County recommends ’09 wage freezes


By Ed Runyan

Freezing some wages is preferable to layoffs, one county commissioner said.

WARREN — Though Trumbull County is on solid financial ground at this time, its revenues are likely to drop by 10 percent in 2009, Trumbull County Auditor Adrian Biviano says.

As a result, the county commissioners have recommended that two departments whose union contracts expire at the end of 2008 take wage freezes in 2009: the sheriff’s department and county 911 workers.

When Don Guarino, chief of operations for Sheriff Thomas Altiere presented the department’s budget proposal to county commissioners, he said it assumed no pay increase for its management and union workers, he said.

It did contain a request for $2.2 million more than it has spent in 2008, however. The department is asking for $11.5 million, which is nearly 24 percent more than its 2008 expenditures of $9.3 million.

Guarino said some of the increase is due to five corrections officers being added to the jail staff this year and three employees being added to the road patrol and administrative areas.

The corrections officers were needed to meet jail standards, and the three other employees were added to sex-offender registration and notification, road patrol and the civil office, which serve court documents and other legal papers.

Last year’s sheriff’s budget was $8,631,581, up 3 percent over its 2006 amount. The sheriff’s budget, which includes deputies and the jail, made up 20 percent of the county’s $42.5 million 2008 budget.

Biviano said the county’s sales tax collections so far this year are about equal to 2007 collections, but they are always three months behind.

When income tax collections for the last three months of the year come in, they are likely to be lower than 2007, as a result of the current economic slump, Biviano said.

County officials will know the level of December income tax receipts in March, Biviano noted, which is about the time the 2009 budget will be finalized.

He is estimating receipts will be down about 10 percent for the year, but because the county is operating with a financial cushion, the county budget is likely to grow from the 2008 figure of $42.5 to around $45 or $46 million in 2009. So far in 2008, the county has spent about $42 million, Biviano said.

Commissioner Frank Fuda said the commissioners office had suggested the 2009 wage freeze to the sheriff’s department and county 911 because they are the two departments whose union contracts expire at the end of this year.

“We’re uncertain about the economy, so we’re recommending wage freezes right now,” Fuda said.

“We want to keep all of the employees in the county, and the only way to do that is to watch the spending,” he said.

Fuda said he hopes that President-elect Barack Obama and a new economic development office being created through the Western Reserve Port Authority will help the county overcome the current economic crisis before commissioners approve their 2010 budget.

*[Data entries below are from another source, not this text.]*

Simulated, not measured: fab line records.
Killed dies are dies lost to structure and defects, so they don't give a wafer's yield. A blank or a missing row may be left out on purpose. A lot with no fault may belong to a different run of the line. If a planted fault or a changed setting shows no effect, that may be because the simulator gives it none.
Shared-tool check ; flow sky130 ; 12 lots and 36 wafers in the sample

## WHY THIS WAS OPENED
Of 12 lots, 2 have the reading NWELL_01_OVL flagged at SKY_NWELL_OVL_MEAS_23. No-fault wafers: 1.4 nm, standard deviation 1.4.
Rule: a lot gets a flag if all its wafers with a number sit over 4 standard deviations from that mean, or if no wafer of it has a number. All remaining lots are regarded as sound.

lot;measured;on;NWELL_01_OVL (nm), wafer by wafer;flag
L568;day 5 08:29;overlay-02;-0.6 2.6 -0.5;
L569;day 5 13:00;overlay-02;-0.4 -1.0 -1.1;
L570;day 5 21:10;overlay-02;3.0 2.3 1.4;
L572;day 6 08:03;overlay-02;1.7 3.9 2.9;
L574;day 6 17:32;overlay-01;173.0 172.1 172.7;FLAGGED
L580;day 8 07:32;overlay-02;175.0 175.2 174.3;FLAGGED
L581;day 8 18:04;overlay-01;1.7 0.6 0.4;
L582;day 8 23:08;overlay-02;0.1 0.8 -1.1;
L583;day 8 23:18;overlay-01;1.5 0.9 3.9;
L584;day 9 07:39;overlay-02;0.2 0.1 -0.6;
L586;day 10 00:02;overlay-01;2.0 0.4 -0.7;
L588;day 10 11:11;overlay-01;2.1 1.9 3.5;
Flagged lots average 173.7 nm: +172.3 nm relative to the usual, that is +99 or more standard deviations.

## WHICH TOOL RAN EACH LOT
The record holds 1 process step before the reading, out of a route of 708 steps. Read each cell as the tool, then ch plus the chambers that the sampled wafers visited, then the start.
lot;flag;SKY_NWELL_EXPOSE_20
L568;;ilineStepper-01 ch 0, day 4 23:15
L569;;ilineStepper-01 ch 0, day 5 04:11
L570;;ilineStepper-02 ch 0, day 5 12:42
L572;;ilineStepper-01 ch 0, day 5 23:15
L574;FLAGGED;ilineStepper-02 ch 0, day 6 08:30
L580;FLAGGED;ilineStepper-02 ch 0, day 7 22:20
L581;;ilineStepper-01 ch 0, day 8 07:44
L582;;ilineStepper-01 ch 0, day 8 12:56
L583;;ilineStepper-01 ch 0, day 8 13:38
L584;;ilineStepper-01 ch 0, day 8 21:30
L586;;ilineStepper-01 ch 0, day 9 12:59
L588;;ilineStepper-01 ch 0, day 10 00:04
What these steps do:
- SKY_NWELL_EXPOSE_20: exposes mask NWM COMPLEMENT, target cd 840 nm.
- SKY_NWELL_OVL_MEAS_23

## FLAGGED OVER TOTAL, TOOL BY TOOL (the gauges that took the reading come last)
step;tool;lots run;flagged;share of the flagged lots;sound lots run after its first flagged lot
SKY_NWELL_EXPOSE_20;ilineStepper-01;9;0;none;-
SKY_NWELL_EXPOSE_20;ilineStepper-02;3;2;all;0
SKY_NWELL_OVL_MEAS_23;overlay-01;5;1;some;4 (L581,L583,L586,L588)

Fuda said the county has taken steps to save money wherever it can, such as eliminating wasteful water charges in the county jail and finding electrical billing mistakes such as the one discovered at the county-owned Stone Building in 2007.

Dr. Humphrey Germaniuk, the county’s chief forensic pathologist, will save the county over $100,000 in 2009, Fuda noted, because he will be serving as both coroner and chief forensic pathologist when he assumes the position of coroner next month.